Alan Shaffter is the inventor of the I-Box jig and I know him personnally. He answers questions about it all the time on the Sawmill Creek Forum. In fact, he just responded several times to someone the other day. If you are having any problem at all with the jig, contact him on Sawmill Creek Woodworking Community and get the answers that you need. I've had great luck with my I-Box and it is almost 5 years old now, but I only use it on my Unisaw, and usually only with my Freud SBOX8 blade set. I can the I-Box from the saw, put it in the storage box that I made for it, and then even weeks later, take it out and use it again. If I'm cutting the same size box joint, I don't even have to adjust it for these new box joints. It stays adjusted. The design is rock solid, and there's just something small that you aren't doing quite right that's giving you the problems. My only suggestion for using it with a router table is to put a sacrificial piece on both sides of the wood being cut, because the router bit is actually cutting the joint in both directions with each pass. This will reduce chipping and cut a cleaner joint. 1/4" MDF is cheap. Copy the original sacrificial backer and make a bunch of them. Just cut them to size and then set up your drill press with stops to allow drilling the holes in the 4 positions, countersink them from the shiny side, and you are done. About a dozen can be made in about 1/2 hour for a cost of about $5. 

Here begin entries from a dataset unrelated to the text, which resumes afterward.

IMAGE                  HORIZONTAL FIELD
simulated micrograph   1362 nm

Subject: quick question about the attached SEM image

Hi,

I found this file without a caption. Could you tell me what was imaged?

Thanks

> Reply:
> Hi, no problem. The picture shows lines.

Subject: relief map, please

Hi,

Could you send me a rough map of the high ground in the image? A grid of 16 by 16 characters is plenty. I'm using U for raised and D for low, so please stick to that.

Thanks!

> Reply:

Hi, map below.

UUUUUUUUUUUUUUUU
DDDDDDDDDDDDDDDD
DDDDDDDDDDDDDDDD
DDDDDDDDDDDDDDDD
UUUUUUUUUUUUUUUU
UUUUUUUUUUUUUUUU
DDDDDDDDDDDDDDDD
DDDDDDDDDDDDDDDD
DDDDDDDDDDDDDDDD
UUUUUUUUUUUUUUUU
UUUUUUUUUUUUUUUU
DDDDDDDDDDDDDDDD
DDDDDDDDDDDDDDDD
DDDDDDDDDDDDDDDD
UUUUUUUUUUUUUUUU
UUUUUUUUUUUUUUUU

I do know about one problem that occurred with a few very early made I-Box jigs, where the fingers were not made to the correct dimensions, and these didn't work until the correction was made, but this was about 5 years ago and with just a small number of units, so it's quite unlikely that you have one of them.

As far as WP, I don't even know who they are, let alone done business with them, but they don't sound like a company that I would be doing business with anyway.

Charley


----------



## harrysin (Jan 15, 2007)

dovetail_65 said:


> That KISS statement and the picture of the plastic white jig just made me think of the The Router Workshop and their table, fixtures and jigs.
> 
> For me these guys are the KISS pros(I know almost an oxymoron). So much of their stuff is so very simple to use. I own almost everything they make and everything has been sitting on a shelf brand new never used.
> 
> ...


" I own almost everything they make and everything has been sitting on a shelf brand new never used."


Why never used?


----------



## JIMMIEM (Apr 4, 2010)

dovetail_65 said:


> That KISS statement and the picture of the plastic white jig just made me think of the The Router Workshop and their table, fixtures and jigs.
> 
> For me these guys are the KISS pros(I know almost an oxymoron). So much of their stuff is so very simple to use. I own almost everything they make and everything has been sitting on a shelf brand new never used.
> 
> ...


I remember seeing their show on TV several years ago. But, I haven't seen them recently. Is their show no longer aired? Or maybe just not in my area or carried by my cable tv company?


----------



## Cherryville Chuck (Sep 28, 2010)

They aired on PBS and I haven't seen them even in reruns for years now. All 183 episodes are available for purchase still I think.


----------



## Dejure (Jul 27, 2009)

Like others, I bought the I-Box for the saw. It does require you to think a bit, but, after setting it up once, future set ups are a breeze. However, if you're away from it a while, it's a good idea to keep the directions handy for a refresher.

I love the dependable repeatability the unit gives me.


----------